JPMorgan reported a lower than expected quarterly profit as a slump in bond trading outweighed gains from higher interest rates and loan growth.
Shares of the largest US bank by assets fell 3 per cent in early trading as the lender posted declines in revenue in three of its four main businesses in the fourth quarter.
Overall adjusted fixed income trading revenue fell 18 per cent as investors fled commodities and credit trading markets due to spikes in volatility toward the end of 2018.
Citigroup also cited the same reason for its sharp drop in fixed income revenue on Monday.
Trading desks at banks have been shaken by global growth concerns and the ongoing trade war between the United States and China, with bank stocks underperforming the S&P 500 index in 2018 by 13 per cent.
"As we head into 2019, we urge our country's leaders to strike a collaborative, constructive tone, which would reinforce already-strong consumer and business sentiment," chief executive Jamie Dimon said.
JPMorgan's profit also took a hit from a 6 per cent rise in expenses as it invested in technology, marketing and real estate.

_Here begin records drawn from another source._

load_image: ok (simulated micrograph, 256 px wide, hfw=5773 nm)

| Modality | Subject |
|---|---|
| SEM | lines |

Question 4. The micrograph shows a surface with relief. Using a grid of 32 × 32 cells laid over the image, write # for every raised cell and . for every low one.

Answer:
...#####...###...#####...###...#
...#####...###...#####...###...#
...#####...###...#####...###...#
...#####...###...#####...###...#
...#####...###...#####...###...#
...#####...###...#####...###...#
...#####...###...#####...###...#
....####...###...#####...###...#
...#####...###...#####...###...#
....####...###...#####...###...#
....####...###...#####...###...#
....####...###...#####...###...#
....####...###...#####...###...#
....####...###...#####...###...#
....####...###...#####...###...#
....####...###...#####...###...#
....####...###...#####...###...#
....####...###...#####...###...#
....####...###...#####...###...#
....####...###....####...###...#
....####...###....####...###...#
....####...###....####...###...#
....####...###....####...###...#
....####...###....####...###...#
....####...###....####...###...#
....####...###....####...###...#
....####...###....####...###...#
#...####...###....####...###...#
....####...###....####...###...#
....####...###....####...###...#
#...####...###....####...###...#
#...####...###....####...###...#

The bank's net income rose 67 per cent to $7.07 billion, or $1.98 per share, from a year ago when it took a one-time charge due to the US tax reform. It, however, missed analysts' average estimate of $2.20 per share, according to IBES data from Refinitiv.
Net interest income rose 9 per cent to $14.5bn, helped by higher interest rates in 2018.
The bank's average core loan book rose 6 per cent compared with the year-earlier quarter.
Revenue rose 4.1 percent to $26.8bn, just shy of analysts' average expectation of $26.83bn.